3 Ways Porn Affects Your Sex Life

I have four kids. A daughter and three boys. If you’re a parent, I’m sure you’ve said things that you never thought you’d have to say as a grown, mature adult. Let me give you an example.

One of my children was recently running around the living room naked, singing a song and pretending that his boy part was a musical instrument.

“No, your penis is not a guitar.”

“But dad, it’s my rockstar penis!”

“No, no it’s not.”

I’d love to go back and ask the Chris who was walking up the aisle, freshly married, if he ever thought that he would someday have a conversation with his young son about using his penis as a guitar.

Nope.

I’m also guessing that you could have asked that same newlywed Chris if he would someday want to write a blog post about how pornography impacts your sex life.

Nope.

So, here’s what we’re going to do. I’m going to share some general observations about porn and what it does behind the closed bedroom door. Raw details. Gleaned both from being a former porn watcher and also from reading an endless number of personal testimonies from men (and their spouses) who were hopelessly addicted to porn for decades.

Yes, I used to watch porn. Yes, it’s an issue that still haunts me. My porn shadows might be dimmed by the light of recovery and accountability, but they are often very stubborn stains that contaminate neuro-pathways for decades (I’m still waiting for the complete fade).

Here we go.

Porn makes you want an orgasm more than her.

There’s often a deeper, emotional reason why people watch porn (i.e., abuse, neglect, anger, etc.), but as far as the brain is concerned, you watch porn in order to masturbate and get to orgasm. Porn doesn’t make you a better husband. It doesn’t get you promoted at work. Porn doesn’t enhance your parenting. For many, it’s used to fire up your neurology, give you an erection, and help you orgasm.

The amazing human brain is an organ of great efficiency. It desires the least amount of resistance in order to achieve the greatest amount of satisfaction. If you teach your “plastic” brain that pornography is the risk-free, always available, constant novelty way to reach orgasm, then chances are it’s going to learn to desire that over her.

Porn becomes the path of least resistance.

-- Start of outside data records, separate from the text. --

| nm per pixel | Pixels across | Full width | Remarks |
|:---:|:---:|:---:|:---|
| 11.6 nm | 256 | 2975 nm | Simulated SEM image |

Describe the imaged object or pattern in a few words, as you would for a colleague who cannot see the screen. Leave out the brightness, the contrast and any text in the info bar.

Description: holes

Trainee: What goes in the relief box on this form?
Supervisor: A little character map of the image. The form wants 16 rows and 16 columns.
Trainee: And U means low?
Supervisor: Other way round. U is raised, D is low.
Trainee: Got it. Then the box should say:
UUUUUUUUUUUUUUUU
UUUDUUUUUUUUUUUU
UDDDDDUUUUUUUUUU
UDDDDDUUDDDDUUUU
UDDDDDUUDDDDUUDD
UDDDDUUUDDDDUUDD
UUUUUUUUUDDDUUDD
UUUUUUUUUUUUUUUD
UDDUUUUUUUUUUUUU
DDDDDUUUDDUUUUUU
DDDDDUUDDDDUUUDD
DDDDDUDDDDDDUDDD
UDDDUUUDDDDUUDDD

For all of its complexity, the brain operates under a very simple principle. Whatever you feed your precious brain is what it learns to love. And if I’m constantly teaching my brain that porn is an easy orgasm, then I’m going to develop a dehumanized view of my wife – seeing her simply as a means to an end.

If I can be so blunt – porn causes you to see just a hole instead of a soul. Neurologically, you’re masturbating inside of your wife.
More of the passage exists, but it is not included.